Overview
Shikoku is Japan's smallest main island, located south of the Seto Inland Sea and divided into Tokushima, Kagawa, Ehime, and Kochi prefectures. Travel here feels slower and more regional than in Kansai or northern Kyushu, with four main city gateways, long coastal and mountain routes, and itineraries shaped by rail, buses, ferries, expressways, cycling, and occasional rental cars.
What the region is known for
Shikoku is known for the 88 Temple Pilgrimage, Dogo Onsen, Awa Odori, Sanuki udon, original castles, Seto Inland Sea islands, the Naruto whirlpools, river valleys, capes, mountain roads, and a quieter pace of travel. Takamatsu is the clearest northern gateway, useful for Ritsurin Garden, Kagawa udon routes, Kotohira, Marugame, Shodoshima, Naoshima, Teshima, and rail travel from Okayama across the Seto Ohashi Bridge.
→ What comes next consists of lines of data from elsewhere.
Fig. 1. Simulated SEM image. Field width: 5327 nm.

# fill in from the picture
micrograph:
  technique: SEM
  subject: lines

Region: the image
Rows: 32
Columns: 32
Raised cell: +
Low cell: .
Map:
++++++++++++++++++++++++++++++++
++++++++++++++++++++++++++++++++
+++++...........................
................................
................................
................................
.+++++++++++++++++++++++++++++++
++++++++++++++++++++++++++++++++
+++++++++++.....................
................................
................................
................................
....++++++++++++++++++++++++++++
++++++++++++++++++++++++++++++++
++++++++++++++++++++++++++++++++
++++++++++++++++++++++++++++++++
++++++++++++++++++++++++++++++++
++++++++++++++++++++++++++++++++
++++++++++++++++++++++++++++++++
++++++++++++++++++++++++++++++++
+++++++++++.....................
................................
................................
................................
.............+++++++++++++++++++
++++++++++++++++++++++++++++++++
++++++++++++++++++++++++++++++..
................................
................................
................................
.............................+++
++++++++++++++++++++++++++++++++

Matsuyama is the largest city and a natural base for Dogo Onsen, Matsuyama Castle, local trams, and western Ehime. Tokushima is the eastern gateway for Awa Odori, Naruto, ferry travel from Wakayama, and the first temple of the pilgrimage route. Kochi is the southern gateway, known for Kochi Castle, markets, food, Yosakoi, river routes, surf coast, Cape Ashizuri, and slower journeys toward Shimanto.
Main gateways
Use Takamatsu Station Area when a trip needs the simplest Honshu rail connection, JR access, ferries, station hotels, and routes toward Ritsurin Garden, Kotohira, Marugame, or nearby islands. Takamatsu-Kawaramachi is better for central Takamatsu dining, shopping, and Kotoden local rail access.
Kochi City Center is the current indexed base for southern Shikoku, especially for trips focused on Kochi Castle, markets, downtown dining, trams, and onward road or rail routes toward the Shimanto River, Cape Ashizuri, and the Pacific side. Matsuyama and Tokushima do not yet have linked stay-area pages here, but they remain important practical bases for western and eastern Shikoku.
Getting around and onward travel
JR Shikoku and local rail connect the main cities, but Shikoku rewards realistic routing. Journey times can be long, and many memorable places are away from main rail lines. Highway buses, ferries, trams, local buses, taxis, cycling routes, and rental cars often matter for the Iya Valley, Shimanto River, Cape Ashizuri, interior temples, rural pilgrimage stops, and coastal towns.
Airports at Takamatsu, Matsuyama, Kochi, and Tokushima can reduce backtracking. Ferries, express buses, the Seto Ohashi rail crossing, and the Shimanami Kaido also create useful non-rail approaches from Honshu and Kansai.
Where to stay
Choose Takamatsu for the easiest Honshu rail connection, Seto Inland Sea island access, Ritsurin Garden, udon routes, or travel toward Kotohira and Marugame. Choose Matsuyama for Dogo Onsen, castle sightseeing, trams, and western Ehime. Choose Tokushima for Awa Odori, Naruto, ferry travel, or the start of the pilgrimage route. Choose Kochi for the southern coast, markets, Shimanto, Cape Ashizuri, or a road-heavy itinerary.
Good to know
Shikoku distances can feel longer than they look. A base that works well for one side of the island may add slow transfers for mountains, capes, pilgrimage stops, or the opposite coast.